With routes from the B.C. Interior to the Lower Mainland severed by flooding and landslides, local trucking companies and their drivers are facing tough times.
Ryan Chambers, president of Vernon’s Chambers Transportation Group, said the company’s entire Vancouver fleet of roughly 40 trucks is sitting idle, and they have drivers who are stuck on the coast away from their homes and families.
It’s normal in the winter months to see one or two road closures at a time, he said, but the current situation is unprecedented.
“In my career — we’re a three generation family business — and even just talking to my dad, neither of us have ever seen something like this, ever,” Chambers said.
Chambers Transportation Group is primarily an industrial hauler that services a number of Okanagan-based saw mills. Chambers says the company has managed to redirect product for the time being, but worries the disruptions could lead to problems at local mills.
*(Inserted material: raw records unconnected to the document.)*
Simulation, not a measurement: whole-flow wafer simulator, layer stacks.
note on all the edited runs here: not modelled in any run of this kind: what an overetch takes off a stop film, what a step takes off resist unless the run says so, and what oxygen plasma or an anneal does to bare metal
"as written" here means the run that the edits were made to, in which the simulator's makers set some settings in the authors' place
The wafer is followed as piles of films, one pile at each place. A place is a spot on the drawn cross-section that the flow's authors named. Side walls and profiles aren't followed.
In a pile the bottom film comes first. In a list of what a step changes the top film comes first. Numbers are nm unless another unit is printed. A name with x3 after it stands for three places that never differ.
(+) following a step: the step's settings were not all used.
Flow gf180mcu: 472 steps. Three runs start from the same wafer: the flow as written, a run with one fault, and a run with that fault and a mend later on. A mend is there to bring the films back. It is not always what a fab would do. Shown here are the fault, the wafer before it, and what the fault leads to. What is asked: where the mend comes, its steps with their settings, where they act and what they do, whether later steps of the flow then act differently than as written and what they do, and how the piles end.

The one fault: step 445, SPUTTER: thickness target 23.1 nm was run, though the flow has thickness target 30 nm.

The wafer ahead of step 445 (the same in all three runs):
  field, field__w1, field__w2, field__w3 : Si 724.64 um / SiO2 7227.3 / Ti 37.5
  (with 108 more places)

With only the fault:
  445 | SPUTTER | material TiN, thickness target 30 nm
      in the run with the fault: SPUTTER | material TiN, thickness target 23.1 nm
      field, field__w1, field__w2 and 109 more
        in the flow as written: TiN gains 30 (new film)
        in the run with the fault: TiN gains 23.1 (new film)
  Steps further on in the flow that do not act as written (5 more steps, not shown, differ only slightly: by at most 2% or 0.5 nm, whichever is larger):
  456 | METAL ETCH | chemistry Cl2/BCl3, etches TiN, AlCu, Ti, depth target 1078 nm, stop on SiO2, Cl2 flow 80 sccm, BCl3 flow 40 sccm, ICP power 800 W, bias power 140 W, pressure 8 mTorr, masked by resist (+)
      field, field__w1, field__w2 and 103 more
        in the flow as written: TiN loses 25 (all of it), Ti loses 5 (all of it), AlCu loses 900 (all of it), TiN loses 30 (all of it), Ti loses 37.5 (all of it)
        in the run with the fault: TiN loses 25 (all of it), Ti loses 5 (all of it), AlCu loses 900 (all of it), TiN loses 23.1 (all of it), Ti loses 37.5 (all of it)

“There’s a whole bunch of mills that need to continue to try to do business, and when you cut off their ability to ship their product, they either need to stockpile product or they need to find new homes for their product, or they start to have to look at curtailing, which isn’t good for anybody,” he said.
Chambers says the company is fortunate to have 400 trucks in operation across the Pacific Northwest, meaning the trucks parked on the coast represent just 10 per cent of their overall fleet.
The situation is more dire for Vernon-based Clark Freightways, as the highway disruptions have swallowed 70 per cent of the company’s revenue.
“It’s been incredibly difficult,” said Jeff Readhead, director of operations. “And we continue to wait on word from the ministry on when they anticipate the highways to be open, as well as looking at alternate scenarios to help support the flow of essential goods and services into the Okanagan and surrounding areas.
“Once (the roads) do open we’re committed to working day and night with our dedicated team members to make sure we’re part of the solution in restocking those shelves in the Okanagan,” Readhead added.
Solutions in the short term are hard to come by. Readhead said the BC Trucking Association is working with the U.S. to allow truckers to re-route across the border and back up through Osoyoos, but Chambers says that involves too many hurdles for his company.
“First off most of the trucks that we operate in B.C. aren’t legal to drive in the United States,” Chambers said. “And for drivers to be able to cross the border as a professional driver, there’s a whole different sort of accreditation required.”
Instead, Chambers Transportation Group is looking at flying drivers trapped on the coast to areas unaffected by the road closures.
“For drivers, if they’re not working they’re not earning a living,” he said. “We’re doing everything we can to try to work with our drivers that are able to relocate on a short term basis to areas where they can work.”